The Hateful Eight, much like it’s oddly brilliant writer/director, is a hard film to pin down. Quentin Tarantino’s eighth feature film finds the firebrand auteur scaling things down in terms of scope from his last two projects, yet filming in ultra huge 70mm and delving even further into the wacky eccentricities that have come to define Tarantino’s unique cinematic universe. No matter where you land on the Tarantino fanboy scale, it’s hard to deny that The Hateful Eight is a visually stunning film to behold [especially if you see the film’s 70mm roadshow presentation] and wildly intense.

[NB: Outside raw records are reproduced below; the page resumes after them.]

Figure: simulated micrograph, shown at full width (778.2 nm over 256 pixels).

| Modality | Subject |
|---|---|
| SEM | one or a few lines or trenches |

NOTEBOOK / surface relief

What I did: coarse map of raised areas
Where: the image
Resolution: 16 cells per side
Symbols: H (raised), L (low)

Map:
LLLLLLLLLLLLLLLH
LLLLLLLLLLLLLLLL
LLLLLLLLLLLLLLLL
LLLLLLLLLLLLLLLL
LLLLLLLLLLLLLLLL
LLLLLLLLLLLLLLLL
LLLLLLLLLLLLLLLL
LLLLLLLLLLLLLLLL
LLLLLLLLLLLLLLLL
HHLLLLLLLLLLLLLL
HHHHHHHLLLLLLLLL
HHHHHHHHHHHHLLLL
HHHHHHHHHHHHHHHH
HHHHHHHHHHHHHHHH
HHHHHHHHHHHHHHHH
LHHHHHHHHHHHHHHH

Set during a blizzard in post-Civil War Wyoming, The Hateful Eight is a claustrophobic mystery film, packed with historical [and allusions to present day] racial tensions, graphic violence and some of Tarantino’s zanniest dialogue to date. Samuel L. Jackson stars as Major Marquis Warren, a former Union solider turned bounty hunter marooned during a snow storm. Warren hitches a ride with a fellow bounty hunter named John “The Hangman” Ruth [Kurt Russell] and his murderous captive Daisy [Jennifer Jason Leigh], and strikes a uneasy alliance with Ruth after they take refuge from the storm at a remote mountain lodge and become trapped in close quarters with a group dangerous figures. Unlike the sprawling scope of Inglorious Basterds and Django Unchained, The Hateful Eight is Tarantino’s most subdued movie since his 1992 debut, Reservoir Dogs. Both movies feature a bunch of strangely charming no-goodniks trapped in confined spaces, questioning each others motives before throwing down in a bloody Mexican standoff. The Reservoir Dogs connection goes even further, as Tarantino casts Tim Roth and Michael Madsen [Mr. Orange and Mr. Blonde] once again, and just like his debut film, The Hateful Eight ends with two prominent characters bonding in a pool of blood.
Robert Richardson’s gorgeous cinematography and Ennio Morricone’s masterful score help the director create the cold and paranoid atmosphere that permeates every frame of The Hateful Eight and serves as some of the finest world building of Tarantino’s career. The 70mm print is massive and captures the grimiest of details, while the script is even more verbose than usual and feels more akin to a stage play than a Hollywood motion picture. The plot’s tight quarters and epic wordplay/details makes The Hateful Eight seem larger than life and helps ground the film in something that many feel has been lacking from Tarantino’s recent pictures: realism. Ever since Kill Bill, Tarantino has gone out of his way to write his name in crayon across his films in giant colorful letters. This works in pulpy genre flicks like Death Proof, but can hurt the tone of quasi-drama’s like Django Unchained. Part of Tarantino’s charm is his exuberance and no fucks given attitude, but after spending the last fifteen years shooting ninja assassins, Nazi hunters and old west vigilantes, how great would it be if Tarantino focused on regular humans like the ones from his first three films again? There are moments when The Hateful Eight feels like those “real” films of his early career, but then an exploding head or over indulgent use of the N-word snaps us back into the animated pocket universe of Tarantino-land. In 1992, Harvey Keitel launched into the following rant as Mr. White in Reservoir Dogs:
Toby Wong. Toby Chung? Fucking Charlie Chan. I got Madonna’s big dick coming out of my left ear, and Toby the Jap… I don’t know what, coming out of my right!
It’s nearly 25 years later and now we’ve got Samuel L. Jackson ranting about his big black pecker and the status of Mexicans in Wyoming. In short, Tarantino’s madcap style that launched him to stardom in the 90’s, sometimes feels like an artistic crutch nowadays. That being said, this gripe shouldn’t hinder ones enjoyment of The Hateful Eight all that much…it just momentarily dampers the otherwise superb atmosphere/world building that’s established throughout the film.